One of the similarities between a hard money loan and a traditional loan is that both are secure. However, in the former, the security is the property for purchase that the lender will take over in case of non-payment of dues. In addition, hard money loans have a short approval timing, unlike a traditional financial institution where the approval process is quite stringent. Therefore, if you are looking for quicker approval, then hard money lenders are better options.

Hard money lenders have a separate set of rules that generally have minimal similarity with the rules and regulations of banks. They have the option of stating rules as per their choice, which can differ from one borrower to another. In the case of hard money loans, your creditworthiness is not a primary factor that will impact the approval of your money.

What is the process of approval for both types of loans?

While “traditional” is only a contextual category that helps state the difference, these are the usual sources from where people take loans. In this case, after you apply for a loan, the officials will ask for your credit history along with a few other documents, after which the investigation process will begin.
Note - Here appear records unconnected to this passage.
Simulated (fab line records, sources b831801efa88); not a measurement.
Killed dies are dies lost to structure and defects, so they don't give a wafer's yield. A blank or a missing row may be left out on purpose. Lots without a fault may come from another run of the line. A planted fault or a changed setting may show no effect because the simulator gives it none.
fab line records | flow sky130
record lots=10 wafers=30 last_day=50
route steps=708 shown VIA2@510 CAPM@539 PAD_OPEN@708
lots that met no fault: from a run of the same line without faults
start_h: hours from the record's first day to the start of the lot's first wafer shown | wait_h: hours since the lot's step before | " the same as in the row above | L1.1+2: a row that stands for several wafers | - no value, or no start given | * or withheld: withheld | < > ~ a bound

If the team concludes that you can repay the loan amount and everything else is alright, your loan will be approved. The different types of loans that fall under traditional loans include equity loans, personal loans, auto loans, and mortgage loans.

While all of these loans can also be availed from private lenders, the risk is higher in that case. A traditional money lending organization will approve a loan only after learning about your past and present financial situation. Therefore, the process is usually lengthy, and the risk is less.

In hard money loans, the lender will first learn about the nature and value of property an investor wants to purchase and refurbish. It is only then that the loan amount is sanctioned. While modern hard money lenders also check your financial situation, the investigation is on a very general level that is not rigorous.

As a result, the procedure is quite fast, and it usually takes just a couple of days before your loan is approved. However, one disadvantage of a hard money lender is that the amount of risk he takes is generally higher by not considering the borrower’s creditworthiness.

On the contrary, the borrower has to compensate the risk by paying slightly higher interest rates, and ultimately it becomes a more expensive loan. The repayment window is also shorter in the case of hard money loans.

If you are an investor and worry because a potential property may slip away from your hands because of the lack of funds, approaching a hard money lender is the best option. However, if you are looking for a loan that will demand lower interest and a longer repayment window, then a traditional loan is a better option for you.